ST. LOUIS – Recent downtown St. Louis construction has exposed an issue one citizen has been trying to raise the alarm about for years. It exposed a hidden room under a public sidewalk, something that’s more common than most people know.

The latest discovery is on Olive and Jefferson, in front of the old Sam Light building. A construction crew just uncovered the hidden room.

Patrick Welsh, superintendent at Gershenson Construction, said a crewman who’d just been operating a track hoe to break up the old sidewalk made the discovery.

“Lo and behold, we got this huge hole that goes all the way out to the curb, which nobody knew about,” Welsh said. “It goes all the way into the basement. It was an old coal chute, or who knows, it might have been Prohibition stuff.”

It brings back a frightening memory for Derrick Langeneckert, who fell into a similar hole in a sidewalk in 2017.

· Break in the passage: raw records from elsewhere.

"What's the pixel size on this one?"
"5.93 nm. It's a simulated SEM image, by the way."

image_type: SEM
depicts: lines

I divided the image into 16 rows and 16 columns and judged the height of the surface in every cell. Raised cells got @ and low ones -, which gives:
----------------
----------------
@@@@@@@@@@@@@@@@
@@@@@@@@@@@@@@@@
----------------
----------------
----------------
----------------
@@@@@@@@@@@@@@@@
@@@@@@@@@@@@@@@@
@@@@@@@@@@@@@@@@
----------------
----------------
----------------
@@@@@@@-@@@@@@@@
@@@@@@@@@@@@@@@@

“It’s been six years since my accident, almost to the day,” Langeneckert said. “ The hole is still there, actually.”

At the moment, a fence surrounds the hole and covers it with plywood. It’s been like that since Langeneckert says he broke his back falling inside.

Langeneckert was working a beer festival that day. The street was closed and the sidewalks behind the booths were used for heavy equipment, like a generator and the forklift Langeneckert was driving to move beer that day. https://fox2now.com/news/fox-files/the-mysterious-underground-hazard-st-louis-leaders-want-to-remain-secret/

He’s still in the middle of a lawsuit with St. Louis over the accident. The city won’t talk about it because of the litigation, but Langeneckert’s court record shows evidence that the city is aware of hidden rooms under sidewalks all around the area. Pictures from the court file contain those of the hidden room Langeneckert fell into. Those pictures show the ceiling was constructed with block glass in the early 1900s, so shopkeepers could use the natural light.

“Construction this day and age, how many people don’t realize what you’re walking across?” Welsh said.

Only a thin layer of concrete appeared to be covering the hidden room Langeneckert fell into in 2017. That’s in stark contrast to what the construction crew discovered this week.

“I don’t think (my crew member) was in any danger due to the fact that whoever built it, over top of it, reinforced it with rebar from one end to the other,” Welsh said. “So, it was done properly, thank goodness.”